Welcome to Tesla Motors Club
Discuss Tesla's Model S, Model 3, Model X, Model Y, Cybertruck, Roadster and More.
Register

Enhanced Summon, where are you?

This site may earn commission on affiliate links.
New video:
Wow. Pretty irresponsible to be doing this in a parking lot with other cars active.

Blows through a stop sign at 5:25 while driving on the left. In fact most of the time is spent on the left even with arrows on the road indicating the opposite direction.

Can see why the technical lead for summon just left. A fresh team should be able to get it working in no time at all. Looks good for a worldwide release next month. Really...
 
Last edited:
So it doesn't care about stop signs yet? In such low speed and that close up it should be detecting it. No sign reading involved during advanced summon?

No, it seems Tesla has not implemented stop signs yet.

As the video alludes to, it seems that the current enhanced summon is really just an exercise in "free space path finding". The focus is on path finding and recognizing the "driveable space". Tesla is training the vision NN to know that this area of asphalt is driveable but that curb or grassy area is not driveable. This is a necessary first step especially for Tesla that relies on cameras for perception. Before you can get to road signs and such, the car has to know where it can drive. And again, Tesla has to rely exclusively on cameras for this which is why it is taking time to train the vision NN. The current Enhanced Summon is primitive but over time, it will get better. Once Tesla nails the "free space pathfinding" part, they can incorporate stop signs, traffic rules and auto park and then enhanced summon will be able to self-drive and self-park on its own.
 
  • Funny
Reactions: AlanSubie4Life
No, it seems Tesla has not implemented stop signs yet.

As the video alludes to, it seems that the current enhanced summon is really just an exercise in "free space path finding". The focus is on path finding and recognizing the "driveable space". Tesla is training the vision NN to know that this area of asphalt is driveable but that curb or grassy area is not driveable. This is a necessary first step especially for Tesla that relies on cameras for perception. Before you can get to road signs and such, the car has to know where it can drive. And again, Tesla has to rely exclusively on cameras for this which is why it is taking time to train the vision NN. The current Enhanced Summon is primitive but over time, it will get better. Once Tesla nails the "free space pathfinding" part, they can incorporate stop signs, traffic rules and auto park and then enhanced summon will be able to self-drive and self-park on its own.
I keep feeling the City NOA team and Enh summon team are not in talking terms. We know, for months the car can recognize stop signs and even traffic lights. But it has not been incorporated into Summon.

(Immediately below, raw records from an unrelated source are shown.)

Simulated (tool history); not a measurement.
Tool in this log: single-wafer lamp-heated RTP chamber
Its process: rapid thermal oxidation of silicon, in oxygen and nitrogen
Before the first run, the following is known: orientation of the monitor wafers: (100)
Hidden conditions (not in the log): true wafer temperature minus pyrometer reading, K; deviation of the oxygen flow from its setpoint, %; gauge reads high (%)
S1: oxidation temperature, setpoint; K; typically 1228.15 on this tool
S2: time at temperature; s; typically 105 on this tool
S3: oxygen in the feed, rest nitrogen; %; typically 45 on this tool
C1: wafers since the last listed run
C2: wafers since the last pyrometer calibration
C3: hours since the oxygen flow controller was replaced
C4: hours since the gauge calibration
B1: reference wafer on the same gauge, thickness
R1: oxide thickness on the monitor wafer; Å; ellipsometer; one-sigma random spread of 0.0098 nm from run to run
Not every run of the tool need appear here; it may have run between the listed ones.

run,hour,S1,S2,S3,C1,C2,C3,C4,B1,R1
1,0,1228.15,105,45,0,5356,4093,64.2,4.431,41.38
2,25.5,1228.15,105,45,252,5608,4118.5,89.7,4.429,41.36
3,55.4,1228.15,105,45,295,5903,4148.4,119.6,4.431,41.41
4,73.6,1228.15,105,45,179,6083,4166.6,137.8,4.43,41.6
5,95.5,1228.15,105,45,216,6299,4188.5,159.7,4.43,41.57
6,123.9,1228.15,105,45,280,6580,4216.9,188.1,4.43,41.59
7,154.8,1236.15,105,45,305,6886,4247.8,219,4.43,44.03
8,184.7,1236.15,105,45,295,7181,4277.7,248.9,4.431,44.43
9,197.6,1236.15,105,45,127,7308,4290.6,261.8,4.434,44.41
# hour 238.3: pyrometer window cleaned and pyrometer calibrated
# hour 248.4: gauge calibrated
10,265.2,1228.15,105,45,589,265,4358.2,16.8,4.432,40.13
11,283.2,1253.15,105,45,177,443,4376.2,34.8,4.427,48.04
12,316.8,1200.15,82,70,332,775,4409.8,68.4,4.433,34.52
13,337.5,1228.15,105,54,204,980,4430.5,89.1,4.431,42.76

My take is - Musk (and others in the team) thought summon was very simple and had just a handful of people working on it with procedural code. They have faced endless stream of difficulties, as one would expect and had to train new NN tasks to identify things like grass or curb.

What I'd like to see is "DoJo" work on this summon in a parking lot problem. If e2e is ever going to work, summon would be a very good test.
 
  • Like
Reactions: diplomat33
New video:

Seems to me - the car is going fast enough now. Still hesitates at points for no reason. Still has some work to do with driving area recognition - and ofcourse a lot more work needed to drive on the right side etc.

BTW, I should say it is not at all uncommon to see people drive on the wrong side or drive across parking spots etc in a parking lot.
 
What I'd like to see is "DoJo" work on this summon in a parking lot problem. If e2e is ever going to work, summon would be a very good test.

I suspect that for DoJo to work, the car first needs excellent vision. After all, if the car is wrong on what it thinks it is seeing, that will throw everything else off. My understanding is that once vision is good enough, Tesla can feed massive data from the fleet of steering and pedal controls matched with vision to train the NN. In essence, the machine will learn what steering controls should be done based on what it sees. For example, if I see a lane merge up ahead and traffic around me doing this, I should do move the steering wheel this much and press the accelerator/brake pedal this way. Hotz mentions in his interview that with enough data, you can eliminate the "bad drivers" because they will be outliers. The data from "good drivers" will clump together. So you eliminate the outliers from the bad drivers and only use the data from the good drivers to train the NN.

If my understanding of DoJo is correct, it should allow Tesla to replace the hard coded latitudinal and longitudinal controls with a NN and thereby have a NN control all aspects of driving from perception to steering and braking. So handling lane changes, lane merges, etc can be handled more smoothly and intelligently by the car. It will be exciting to see what DoJo is able to contribute to FSD.
 
Here is an interesting comment from a EAP owner on Reddit. If this is kind of reaction is widespread, we won't be able to use summon in anything but empty parking lots.

You say that now, and generally it’s true. Casual observers are amazed. But when your driverless car is rolling toward another driver who just rounded a corner and they panic and throw their car into reverse to avoid the oncoming unmanned vehicle, there’s a sobering moment when you realize there’s more to Enhanced Summon than just the car avoiding obstacles to find it’s way to you. Unfortunately, until Summon can use proper parking lot etiquette, people’s reactions to it can be embarrassing (for the summoner) and unsafe.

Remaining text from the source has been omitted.